The view is specifically taken from the vicinity of the Paseo de las Delicias in Arjona, an urbanised and recreational area in Seville since the Enlightenment period. It was also the first sight many foreign travellers had on approaching the city, especially those of the Romantic period who generally arrived by boat, sailing up the river from Cadiz. It was an unexpected and impressive view which remained engraved on many visitors’ memories.
The painting is based on the concept of a topographical, urban, descriptive and monumental landscape in which the convent of Los Remedios, the Torre del Oro, the palace of San Telmo and the large mass of the cathedral with the Giralda tower standing out above the horizon line are silhouetted and illuminated by the sunset.

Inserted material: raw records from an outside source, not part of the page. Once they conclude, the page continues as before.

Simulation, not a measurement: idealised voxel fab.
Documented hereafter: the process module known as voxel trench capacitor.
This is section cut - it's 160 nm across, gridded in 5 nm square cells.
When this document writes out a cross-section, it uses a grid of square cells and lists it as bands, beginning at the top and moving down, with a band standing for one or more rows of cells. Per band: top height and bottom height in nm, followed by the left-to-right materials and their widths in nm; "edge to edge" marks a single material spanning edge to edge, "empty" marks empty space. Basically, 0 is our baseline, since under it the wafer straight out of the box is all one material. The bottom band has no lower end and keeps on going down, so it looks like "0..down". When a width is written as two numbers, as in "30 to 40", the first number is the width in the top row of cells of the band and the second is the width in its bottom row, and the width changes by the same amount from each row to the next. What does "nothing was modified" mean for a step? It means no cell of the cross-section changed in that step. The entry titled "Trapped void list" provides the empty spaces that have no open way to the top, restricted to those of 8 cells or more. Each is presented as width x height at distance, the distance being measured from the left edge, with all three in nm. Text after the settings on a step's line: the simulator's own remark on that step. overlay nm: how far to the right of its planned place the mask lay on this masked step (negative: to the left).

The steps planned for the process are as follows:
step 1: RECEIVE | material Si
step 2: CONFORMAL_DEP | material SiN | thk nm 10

In Barrón’s oeuvre paintings like this one were probably part of a series of views of the Guadalquivir from different angles, versions showing different sections and picturesque spots of the river. This work is put together from details and sketches made from life in the spot and subsequently executed in the studio, adding compositional details and human types, such as the ships and sailing boats and the figures on the banks in the foreground engaged in traditional riverside fishing practices. Other details such as the port and the presence of a paddle steamer (symbolising the incipient industrial revolution in the city) by the Torre del Oro and the local bourgeoisie out for a Sunday stroll dressed in clothing from the Isabelline period near the Salón de Cristina make the composition something of a chronicle. The execution is somewhat stiff and the scene is infused with a rather timeless atmosphere.
Some features which can be dated and are consonant with the year of execution of the painting suggest that the scene is directly linked to the festivities that took place two years earlier to mark the birth of the Infanta María Cristina of Orleans near the palace of San Telmo (an event recorded in the lithograph based on pioneering photographs by Leygonier) and may have become engraved on the artist’s memory. The present painting is a less accurate and detailed version than others such as El Guadalquivir a su paso por Sevilla (“The Guadalquivir on Passing through Seville”) in the National Museum of Fine Arts in Havana (1851), or the painting entitled Vista de Sevilla desde la Punta del Verde (“View of Seville from Punta del Verde”, 1856), which is very similar in arrangement and features and belongs to the former Ybarra Collection in Seville; all these landscapes are similar in characteristics and format, suggesting that the studio produced different versions and of varying standard.
As for style, there are strong compositional reminiscences of earlier Romantic views of the Torre del Oro by both Roberts and Villaamil from a monumental approach characteristic of a historical theme. Although in this case Barrón takes a more descriptive and panoramic approach, he bases his work on similar starting points, the views widely disseminated through the prints published in travel books, which are enhanced here with dusk backlighting in the Romantic manner.